Rumpus: Memoir is often thought to be a kind of self-portrait. But when you’re writing about a relationship with a parent, that shifts, and the focus is on two people. Did you feel that this book helped you to understand Betty better? What did you learn about yourself in the process of writing Bettyville?
Hodgman: I very much wanted to avoid writing a “just me” book. Maybe because I have lived a self-centered existence at times, I wanted it to be about more than me. It grew out of what I was feeling about my mother. It couldn’t not be about her, but because I was back in this tiny town in Missouri, this place that had seemed so magical to me as a child, the place also had to be a character, a unique colorful survivor, like my mom.
People who read it early on really had to coax forth a lot of the stuff about me. I may be a narcissist disaster area, but I’m smart enough to hide it. I tried to leave myself out in the early drafts. I’m not so proud of everything in my life, and I didn’t want to sound like a loser, but I sort of had to go with how I felt at that moment, which was, well, not terrific. However, it gave me a place to go, a journey, and I was, in real life, having a journey, learning to feel competent enough to care for my mother, to step up.
What I learned about myself is that my consciousness is not just interested in the present. I am simply not interested in a straight, chronological telling of a tale, despite the number of readers who think it a terrible offense to deviate from that. That feels too simple to me. I learned that I am constantly going back and forth from external to internal experience, dialogue. I am inside, thinking, running commentary on my life. And I exist, internally, in the past a lot. I guess you could say that I have only a passing interest in the now. Unless someone comes around and really drags me back to real life, I am here, there, and everywhere. When I was a little kid, I remember Lucille Ball on the Tonight Show saying that she picked up Japanese radio broadcast on her dental work during World War II. My experience is similar I think.
Rumpus: As an editor and now as a memoirist, you must have strong opinions about memoir. What makes a good memoir? What do you expect to find in a memoir?
Hodgman: Voice, voice, and more voice. You need to feel that the story is being told by someone, a sensibility, a consciousness that you haven’t quite encountered before, someone who is honest but who is telling you the truth in a way that is more special and engaging than the kook you are overhearing at Starbucks. You have to be very real but also, I think, a bit of a performer. I’m sure Mary Karr is going to put me into Memoir Prison for saying that. I’m not saying you should be James Frey or anything like that. I’m saying that it’s more interesting if you are engaged in the sensibility and want to know more than what they are saying. Of course, there’s also place. Memoir needs to take you somewhere you haven’t been before or offer a new perspective on it. I think there needs to be a background locale, or that is what I prefer.

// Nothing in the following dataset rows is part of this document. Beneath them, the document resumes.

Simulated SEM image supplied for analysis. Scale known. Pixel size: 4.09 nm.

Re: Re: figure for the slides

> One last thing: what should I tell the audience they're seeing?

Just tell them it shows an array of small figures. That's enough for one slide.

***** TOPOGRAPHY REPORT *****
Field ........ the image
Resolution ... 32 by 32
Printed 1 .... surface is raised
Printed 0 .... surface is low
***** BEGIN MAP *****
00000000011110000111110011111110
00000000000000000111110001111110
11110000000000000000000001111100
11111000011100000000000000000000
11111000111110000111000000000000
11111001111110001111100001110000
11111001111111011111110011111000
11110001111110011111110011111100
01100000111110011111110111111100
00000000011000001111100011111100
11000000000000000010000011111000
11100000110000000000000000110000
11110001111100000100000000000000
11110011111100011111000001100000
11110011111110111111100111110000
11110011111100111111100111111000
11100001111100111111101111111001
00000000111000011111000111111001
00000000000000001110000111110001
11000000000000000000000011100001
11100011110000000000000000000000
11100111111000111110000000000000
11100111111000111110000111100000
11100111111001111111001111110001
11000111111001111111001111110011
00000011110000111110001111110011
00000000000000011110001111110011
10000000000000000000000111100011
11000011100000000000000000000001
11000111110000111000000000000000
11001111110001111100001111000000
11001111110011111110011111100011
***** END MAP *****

Rumpus: You and I have often talked about memoirists we’ve read and loved. Have you been influenced by anyone in particular?
Hodgman: When I was in high school in Paris, Missouri, I started reading Joan Didion. People were talking about homecoming. I bought Pall Mall unfiltered cigarettes, wore sunglasses, and began to consider adopting a daughter who I could name after a region in Mexico. I wrote her several letters, and she wrote back once. I remember my mother crying out one Saturday afternoon, “George, who is writing you from the Pacific Coast Highway?” Didion taught me a lot. Later I began to become suspicious of her, but she invaded me when I was a teenager.
A lot of people with really distinct voices influenced me, not necessarily memoirists or even writers. Lily Tomlin and her brand of humor—mixing funny and tragic—influenced me. Joni Mitchell’s images influenced me—those beautiful brief descriptions in “Edith and the Kingpin” and on the Hejira album. Lori Moore influenced me. David Sedaris whispered, “Yes, George, you can be as crazy as you really are.” Mary Karr is a genius, I think, but I wish she weren’t so cranky on Facebook. I could go on for six months about the voices of writers I love. Right now, I am totally grooving on Jenny Offill, a novelist. And I just reread Renata Adler’s Speedboat. I love Alan Bennett, Frank O’Hara, Auden. I’m not big on those hetero men who come at you with their big, fat important books and lots of claims about what constitutes “high lit.” I have a puppy now. I don’t have time for that, you know?
Rumpus: I am often surprised by the number of book editors who have a manuscript of their own shoved in a drawer. Were you always writing books? What allowed you to write Bettyville?
Hodgman: Most editors I know like being editors. Of course, most editors I know have jobs. I did not. I had a ninety-year-old woman, rent on a Manhattan studio, the hours between four a.m. and nine a.m., and the Missouri sky. I wanted to be an editor. I had given up on being a writer. Then Houghton Mifflin Harcourt decided to send me into exile, and freelancing was really hard, and well, it kind of just happened. Necessity is the mother of invention. I think I was always collecting images and bits. I didn’t ever bet on remembering them. It was a huge shock to realize that all those things were sort of earmarked in my mind. I am conscious that I have always noted, remembered, reused, and filed away dialogue that I loved, but I was pretty convinced that I was destined to use it only at dinner parties.
Rumpus: What’s your advice for a writer struggling with his or her memoir? Are there a few techniques that you might share for creating authentic representations of real people ?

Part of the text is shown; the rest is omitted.